Escaping strings to prevent unexpected interpolation or code injection

Nextflow does not do anything special with strings when they are interpolated into scripts. This makes it a vector for code injection, in the worst case, or at the least, potentially unexpected output when strings contain special characters, etc.
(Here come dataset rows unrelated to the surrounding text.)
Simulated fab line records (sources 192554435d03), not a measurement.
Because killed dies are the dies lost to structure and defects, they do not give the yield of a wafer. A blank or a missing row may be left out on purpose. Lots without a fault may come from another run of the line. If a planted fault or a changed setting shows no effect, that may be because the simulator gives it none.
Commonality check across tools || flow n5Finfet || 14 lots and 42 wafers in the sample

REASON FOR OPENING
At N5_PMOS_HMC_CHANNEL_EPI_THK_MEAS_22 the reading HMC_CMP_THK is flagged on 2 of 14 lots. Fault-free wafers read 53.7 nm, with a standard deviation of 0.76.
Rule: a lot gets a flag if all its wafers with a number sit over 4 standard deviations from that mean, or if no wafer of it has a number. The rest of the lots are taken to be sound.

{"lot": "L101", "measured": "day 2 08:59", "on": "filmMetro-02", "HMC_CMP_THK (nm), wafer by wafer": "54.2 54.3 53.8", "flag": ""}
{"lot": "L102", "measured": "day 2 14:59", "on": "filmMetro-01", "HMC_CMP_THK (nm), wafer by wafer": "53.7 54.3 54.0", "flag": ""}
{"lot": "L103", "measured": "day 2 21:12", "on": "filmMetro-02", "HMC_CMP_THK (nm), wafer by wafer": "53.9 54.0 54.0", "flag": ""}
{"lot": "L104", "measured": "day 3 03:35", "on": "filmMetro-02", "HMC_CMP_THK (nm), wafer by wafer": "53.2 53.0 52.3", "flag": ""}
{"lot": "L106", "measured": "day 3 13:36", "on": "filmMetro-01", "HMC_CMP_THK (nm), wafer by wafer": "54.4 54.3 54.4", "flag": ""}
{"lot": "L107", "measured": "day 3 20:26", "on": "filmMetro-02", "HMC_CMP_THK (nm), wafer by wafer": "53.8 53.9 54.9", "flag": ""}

For shell scripting, at least, Apache Commons contains functionality to perform escaping. This can be leveraged in Nextflow like so:

@Grab(group='org.apache.commons', module='commons-text', version='1.11.0')
import org.apache.commons.text.StringEscapeUtils

process escapeInput {
    input: val(unescaped)
    output: stdout

    script:
        escaped = StringEscapeUtils.escapeXSI(unescaped as String)

        """
        printf "Unescaped: [%s]\n" "${unescaped}"
        printf "Escaped:   [%s]\n" "${escaped}"
        """
}

workflow {
    // WARNING Code injection vector; use responsibly!
    Channel.of('"; echo INJECTION; #')
    | escapeInput
    | view
}

The output of this both demonstrates the problem – INJECTION is written to stdout – and the fix, with the escaped string:

N E X T F L O W  ~  version 22.10.6
Launching `./main.nf` [goofy_ekeblad] DSL2 - revision: 4243c4502c
executor >  local (1)
[72/405e25] process > escapeInput (1) [100%] 1 of 1 ✔
Unescaped: []
INJECTION
Escaped:   ["\;\ echo\ INJECTION\;\ \#]

Hi, @Xophmeister ! Thanks for bringing this up. Could you please open an issue in the GitHub repository here?

Of course, the challenge here is Nextflow is doing code injection; we want to run arbitrary code within the process to complete the workflow! Nextflow manages this by deferring to your infrastructure and your process will only have the permissions you grant it, but I’m sure we can refine this and reduce the scope to make this better.

Of course, for most use cases you’d want to sanitise the value, so adding a safe directive or operator makes sense but will need a way of turning it off.